Before 2011, say Calcutta journalists, no one was aware Abhishek had political ambitions. He had not, for instance, participated in the Nandigram or Singur agitations in the way that KT Rama Rao and K Kavitha, the children of Telangana Chief Minister K Chandrashekhar Rao, had joined the Telangana movement almost ten years before the state came into existence.

The CPM's Mohammed Salim told The Indian Express that Abhishek’s installation was unprecedented in West Bengal politics. “The day Mamata Banerjee introduced him at a Brigade Parade Ground rally before the 2014 Lok Sabha polls, West Bengal was witness to a new culture of dynastic politics,” he said. “This was not seen even during the freedom struggle in Bengal.”

Few expected the firebrand leader to promote her family. “Mamata used to say that she has no family except her mother,” says an influential Bengali journalist. “And we believed her, she wasn’t close to her brothers. There was a time when she used to live in Trinamool Bhavan."

Abhishek is the son of Mamata’s brother Amit Banerjee. His parents own a hardware store on Harish Chatterjee Street, the street where Mamata grew up and lives. With six brothers and a sister, Mamata has other nephews and nieces. One of them, Akash Banerjee, was arrested in 2012 (on the chief minister’s orders) for slapping a policeman. But she is said to be very fond of Abhishek. When his daughter was born, Mamata is believed to have said that her mother had returned.

The former Trinamool MLA Dipak Kumar Ghosh suggests a possible reason for Mamata's affection for Abhishek in his book Mamata Bandopadhyay ke Jemon Dekhechhilam (Mamata Bandopadhyay As I Knew Her). Ghosh is a sprightly octogenarian, a former bureaucrat and a man devoted to government documents. In his home in new Garia locality of South Kolkata, he sits surrounded by files full of photocopied papers and RTI applications and responses. He has published two slim books on Mamata. He is the one person who agreed to speak about Abhishek.
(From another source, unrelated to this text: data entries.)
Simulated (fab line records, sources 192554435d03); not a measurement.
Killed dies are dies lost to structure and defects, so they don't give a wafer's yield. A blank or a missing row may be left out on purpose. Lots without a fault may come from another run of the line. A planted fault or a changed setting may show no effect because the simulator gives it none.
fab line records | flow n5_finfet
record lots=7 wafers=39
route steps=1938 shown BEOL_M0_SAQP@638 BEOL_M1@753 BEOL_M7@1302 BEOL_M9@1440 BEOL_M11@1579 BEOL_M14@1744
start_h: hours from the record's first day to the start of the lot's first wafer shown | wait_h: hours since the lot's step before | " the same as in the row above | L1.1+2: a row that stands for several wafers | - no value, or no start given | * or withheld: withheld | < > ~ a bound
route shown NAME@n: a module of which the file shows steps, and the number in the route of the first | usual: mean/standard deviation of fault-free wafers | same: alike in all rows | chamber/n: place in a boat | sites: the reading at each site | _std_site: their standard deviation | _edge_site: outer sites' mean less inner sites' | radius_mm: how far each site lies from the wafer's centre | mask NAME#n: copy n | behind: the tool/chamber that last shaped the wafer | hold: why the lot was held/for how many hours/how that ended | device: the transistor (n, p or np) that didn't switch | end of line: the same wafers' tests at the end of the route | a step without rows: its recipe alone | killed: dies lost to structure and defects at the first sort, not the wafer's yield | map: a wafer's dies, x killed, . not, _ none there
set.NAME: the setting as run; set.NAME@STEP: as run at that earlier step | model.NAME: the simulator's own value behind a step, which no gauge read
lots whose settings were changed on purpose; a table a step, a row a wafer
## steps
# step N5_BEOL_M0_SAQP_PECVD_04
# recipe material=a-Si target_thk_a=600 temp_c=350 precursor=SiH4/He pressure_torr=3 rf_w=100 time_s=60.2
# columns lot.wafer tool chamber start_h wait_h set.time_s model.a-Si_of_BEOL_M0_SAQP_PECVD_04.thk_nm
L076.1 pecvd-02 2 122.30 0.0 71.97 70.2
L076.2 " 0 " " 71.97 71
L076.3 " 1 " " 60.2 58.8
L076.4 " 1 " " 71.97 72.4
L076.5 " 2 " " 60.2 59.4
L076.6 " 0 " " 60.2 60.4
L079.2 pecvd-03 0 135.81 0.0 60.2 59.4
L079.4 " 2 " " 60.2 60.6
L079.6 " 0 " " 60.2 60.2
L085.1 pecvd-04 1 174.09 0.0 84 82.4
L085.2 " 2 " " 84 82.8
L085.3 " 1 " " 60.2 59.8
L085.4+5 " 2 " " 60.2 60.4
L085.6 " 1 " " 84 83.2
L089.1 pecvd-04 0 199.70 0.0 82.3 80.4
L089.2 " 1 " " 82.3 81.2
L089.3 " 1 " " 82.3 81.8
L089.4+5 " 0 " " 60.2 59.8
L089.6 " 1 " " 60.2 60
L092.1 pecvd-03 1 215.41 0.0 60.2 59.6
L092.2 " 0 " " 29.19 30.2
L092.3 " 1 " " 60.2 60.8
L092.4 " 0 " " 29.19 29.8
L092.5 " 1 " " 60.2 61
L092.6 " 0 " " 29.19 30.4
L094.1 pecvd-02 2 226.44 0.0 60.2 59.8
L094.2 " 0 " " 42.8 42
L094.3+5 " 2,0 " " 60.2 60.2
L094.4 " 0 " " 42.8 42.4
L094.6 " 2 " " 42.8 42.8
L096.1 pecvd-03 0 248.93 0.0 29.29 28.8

Ghosh has published what he claims are details of Mamata’s campaign expenditure for the 2009 Lok Sabha election, on the basis of her submission to the Election Commission. (Scroll did not independently verify this.) She was reportedly given Rs 7.5 lakh by the Trinamool, Rs 5.5 lakh by her brother Amit, Rs 5 lakh by Amit’s wife Lata and Rs 10,000 by another brother Ajit. Thus, Rs 10.5 lakh of the total sum of Rs 18.1 lakh came from Abhishek’s parents.

On July 21, 2011, two months after she became chief minister, Mamata gave Abhishek a terrific launch at the Brigade Parade Grounds and established a new organisation for him called Trinamool Yuva. The Trinamool already had a youth unit headed by Suvendu Adhikari, one of the leaders of the anti-Nandigram agitation, who is believed to have drawn Mamata Banerjee into the protest. The move was seen as a two-in-one: it put Abhishek on an established career track for young dynasts (one of Rahul Gandhi’s first assignments was taking charge of the Youth Congress) and second, it slighted Adhikari, widely rated the only Trinamool leader who can win without claiming affiliation to the Mamata Banerjee brand.

In 2014, Abhishek became at 26 one of the youngest MPs in the 16th Lok Sabha, and one of the 130 MPs in the House from political families. And the scion of the first political dynasty from Bengal.

A figure of controversy

If you search for Abhishek on Google, the first or second result is a video of him being slapped. In January 2015, Abhishek was speaking at a rally in East Midnapore district when a man suddenly materialized in front of him. He whacked him on the face before he was caught by Trinamool members and beaten. Abhishek was sharply criticised for standing by and not stopping his party workers from thrashing the man.

Despite his reticence, a series of controversies has kept him in the news cycle. In June 2015, Abhishek was filmed at a rally making a violent threat directed at those who do not support the Trinamool: “Those who dare to show their eyes, we will tear it out and throw it on the streets. If someone shows us their hands we will cut them off.” In the aftermath of the outrage over the incident, he was defiant. “If needed, I may go to jail too,” he said.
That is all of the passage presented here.